The seven year old lawsuit of a transgender student who was not allowed to use the girl’s bathroom at schools in Orono has finally been brought to closure.
The case of Nicole Maines, now 17, dates back to 2007 when Maines – who was born a boy but identified herself early on as a female – was told she could no longer use the girl’s bathroom at the Asa Adams School after a relative of a male student at the school complained. Maines was subsequently told to use a staff bathroom, both at Asa Adams and the Orono Middle School, before the Maines family later moved from Orono.

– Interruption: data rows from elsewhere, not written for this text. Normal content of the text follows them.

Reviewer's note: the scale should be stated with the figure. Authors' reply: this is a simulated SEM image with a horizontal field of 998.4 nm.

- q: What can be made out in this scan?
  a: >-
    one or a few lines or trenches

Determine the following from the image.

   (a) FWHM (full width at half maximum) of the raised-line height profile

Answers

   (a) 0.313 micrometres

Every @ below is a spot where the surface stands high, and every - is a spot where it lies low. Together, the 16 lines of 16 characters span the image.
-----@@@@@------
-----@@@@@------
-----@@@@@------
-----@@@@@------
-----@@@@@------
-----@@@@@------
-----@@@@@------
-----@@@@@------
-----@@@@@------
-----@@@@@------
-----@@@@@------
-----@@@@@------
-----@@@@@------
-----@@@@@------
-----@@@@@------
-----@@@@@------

Maines’ parents, however, later filed a claim of discrimination with the Maine Human rights Commission, which ruled in the Maines’ favor. That led the Maines to file a suit against the Orono School Department, which later became RSU 26, in 2009; at the Superior Court level, the ruling was in favor of RSU 26, but that decision was overturned earlier this year by the Maine Supreme Court, paving the way for the suit to continue.
In a superior court ruling late last month, RSU 26 was banned from discriminating against other transgender students and awarded $75,000 to the Gay and Lesbian Advocates and Defenders of Boston, MA, which represented the Maines. An unspecified amount of that award will go back to the Maines family.
All but $5,000 of the $75,000 settlement, as well as legal costs run up by RSU 26 in the past seven years, will be paid by the Maine School Management Association, which is RSU 26’s insurance carrier.